Wednesday, June 09, 2010

To finish the installation please restart your computer

As an addendum to the Apple iTune installation that wiped my playlists you also get the stupid instruction listed above. Why is it stupid let me take you back a little through computer history to explain.

Think of the operating system as a machine, picture it as one of the original printing mechanised presses, one with thumping plates, gears and valves. So the machine is working happily printing out posters or whatever and you need to change one of the rusting gears for a new one. Now in theory that section of the machine isn't being used while it's printing, it's part of the mechanism to load the type. So in theory you can change the gear while the machine is running, except it's not worth the risk if the machine suddenly attempts to use that part while you're swapping it out. So you switch off the machine, change the gear, and restart it.

That's the situation with the Windows operating system, or at least it was. Changes were being made all the way back to Windows 95  and culminated it XP and its descendent since. So back to our new and improved printing press.

You want to change the same part but now it's possible to isolate that part of the machine from the rest while it's working. Even if the machine attempted to use that gear while it was being swapped out it just wouldn't be able to and in theory wouldn't even try. The machine can keep running, you swap the gear, and de-isolate that section so it can be used again.

Now hopefully using this analogy it becomes obvious that there are still some things you can't alter while the machine is running - I wouldn't be able to swap the printing plate itself for instance. For such occurrences I still need to switch the machine off first. However hopefully it should be just as obvious that such changes should only occur with items that affect the direct working of the machine itself.

Translate that back to operating system terms and restarts should only be necessary when the system itself is being altered. So the question is - Is iTunes altering the system itself, if so what is it doing and if not why does it need a restart?

3 comments:

Orphi said...

Who knows? Maybe it needs to restart so that all the keyloggers and DRM monitors it's installed can run?

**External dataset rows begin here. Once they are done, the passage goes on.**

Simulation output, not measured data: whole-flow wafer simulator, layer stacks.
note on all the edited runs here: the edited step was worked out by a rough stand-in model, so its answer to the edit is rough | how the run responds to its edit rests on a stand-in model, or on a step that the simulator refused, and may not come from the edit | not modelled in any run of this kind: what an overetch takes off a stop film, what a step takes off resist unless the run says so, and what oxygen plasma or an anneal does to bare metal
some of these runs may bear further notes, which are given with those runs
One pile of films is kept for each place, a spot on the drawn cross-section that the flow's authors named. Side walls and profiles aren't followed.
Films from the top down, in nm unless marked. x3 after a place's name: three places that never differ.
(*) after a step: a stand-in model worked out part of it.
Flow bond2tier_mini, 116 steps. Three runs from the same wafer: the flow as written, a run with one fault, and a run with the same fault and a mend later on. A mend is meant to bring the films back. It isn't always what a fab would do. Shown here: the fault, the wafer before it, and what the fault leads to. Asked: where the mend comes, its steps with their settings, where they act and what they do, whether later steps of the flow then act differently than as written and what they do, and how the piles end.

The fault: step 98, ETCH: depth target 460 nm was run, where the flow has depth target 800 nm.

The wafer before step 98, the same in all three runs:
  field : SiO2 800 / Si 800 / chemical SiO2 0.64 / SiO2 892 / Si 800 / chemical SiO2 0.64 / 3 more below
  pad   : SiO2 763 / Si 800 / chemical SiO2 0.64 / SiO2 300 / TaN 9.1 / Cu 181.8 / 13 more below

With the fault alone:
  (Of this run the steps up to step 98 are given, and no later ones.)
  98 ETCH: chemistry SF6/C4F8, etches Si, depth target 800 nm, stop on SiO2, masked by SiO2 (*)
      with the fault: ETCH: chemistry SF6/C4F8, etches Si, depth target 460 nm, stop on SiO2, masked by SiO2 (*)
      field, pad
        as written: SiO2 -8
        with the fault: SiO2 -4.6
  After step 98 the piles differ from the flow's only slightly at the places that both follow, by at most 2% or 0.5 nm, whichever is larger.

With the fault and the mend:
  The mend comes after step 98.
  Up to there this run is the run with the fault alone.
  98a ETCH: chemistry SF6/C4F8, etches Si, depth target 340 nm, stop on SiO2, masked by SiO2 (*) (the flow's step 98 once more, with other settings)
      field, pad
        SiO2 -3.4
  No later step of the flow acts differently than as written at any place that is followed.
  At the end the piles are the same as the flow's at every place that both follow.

(If you think that sounds paranoid, recall the Sony rootkit DRM fiasco. Simply putting the CD into your computer silently and irreversibly installs an application which monitors the CD-ROM drive and digitally distorts any audio data extracted from it. Not just from the DRM-protected CD, but from any CD! This even if you decline the license agreement that flashes up…)

FlipC said...

It might indeed be a holdover from Apple's DRM days. I mean if this was a version that was built for 95,98, ME etc. then sure I can understand the can't be bothered so let's reboot attitude, but this is a Vista only installation.

Orphi said...

Also, I've seen plenty of installers demand that you reboot even though you don't actually need to. As in, they just add the message as a matter of course, without bothering to check whether it's required.

(Heck, I've even inserted a USB flash drive and had Windows itself ask if I want to reboot, even though I can *see* the files on the drive!)